Market Update - September 18, 2019Submitted by Jodi Vleck , Beta Wealth Group on September 18th, 2019
U.S. equities fared well last week, with optimism about a U.S.-China trade deal rising again due in part to Chinese authorities publishing a list of tariff-exempted products and higher purchases of U.S. agricultural products and in response, a 15-day tariff increase deferral (from October 1 to October 15) on $250 billion in imported goods by the U.S. administration. Small cap and value equities led the way while momentum names lagged, in a reversal of the trends we have become used to in recent years. By sector, financials/materials/energy equities led the way with 3%+ gains, while the consumer staples and technology sectors lagged with modest weekly losses. On the economic front, the news largely painted the picture of a decelerating US economy, with a light August payrolls report and a sub-50 print on the ISM manufacturing index signifying slowing industrial activity.
Foreign equities in markets such as Europe, Japan and emerging markets generally rose in line with domestic equities, once again driven by positive U.S.-China trade sentiment. The European Central Bank cut its key deposit rate to -0.5% (from -0.4%) and restarted quantitative easing (QE) measures of up to €20 bil./month, beginning in November, which was underwhelming relative to expectations, but nevertheless still meaningful. From a legal and practical standpoint, QE has the potential to become more problematic, given that there are statutory limits as to the magnitude of each individual EU nation’s bonds that can be purchased.
U.S. bonds experienced an atrocious week with both Treasuries and Investment-grade corporates down 2%, as long-term yields rose sharply higher. High yield bonds and floating rate bank loans actually gained some ground, while foreign bonds were mixed with developed market sovereigns declining, though to a lesser extent than a weaker dollar. Emerging market bonds were sharply lower in US Dollar terms, but local currency EM debt gained ground.
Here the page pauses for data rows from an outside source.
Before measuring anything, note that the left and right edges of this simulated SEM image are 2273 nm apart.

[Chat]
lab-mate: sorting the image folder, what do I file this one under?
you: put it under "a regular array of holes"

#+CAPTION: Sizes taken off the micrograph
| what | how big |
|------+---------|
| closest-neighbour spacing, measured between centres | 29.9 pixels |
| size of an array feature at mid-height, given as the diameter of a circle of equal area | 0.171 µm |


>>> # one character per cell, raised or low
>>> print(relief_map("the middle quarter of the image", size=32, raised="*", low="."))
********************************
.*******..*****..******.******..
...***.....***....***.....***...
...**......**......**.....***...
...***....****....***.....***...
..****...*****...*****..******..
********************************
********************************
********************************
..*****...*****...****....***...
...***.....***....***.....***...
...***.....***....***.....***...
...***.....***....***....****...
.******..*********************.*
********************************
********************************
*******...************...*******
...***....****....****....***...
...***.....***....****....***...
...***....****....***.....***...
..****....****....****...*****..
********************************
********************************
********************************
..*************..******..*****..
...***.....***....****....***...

Real estate markets lost ground contrary to US equities, hurt by the rise in long-term interest rates, while global real estate markets ended slightly higher. Commodities' performance was largely mixed, with areas such as agriculture and industrial metals experiencing gains while energy and precious metals lost ground for the week. While natural gas prices rose 5%, the price of crude oil fell by 3% to just under $55/barrel as markets absorbed an International Energy Agency (IEA) report noting a global oil supply glut, although attacks on Saudi Arabian oil production assets representing up to half of export volumes will likely act as a near-term floor on corresponding oil prices as we evidenced on Monday morning.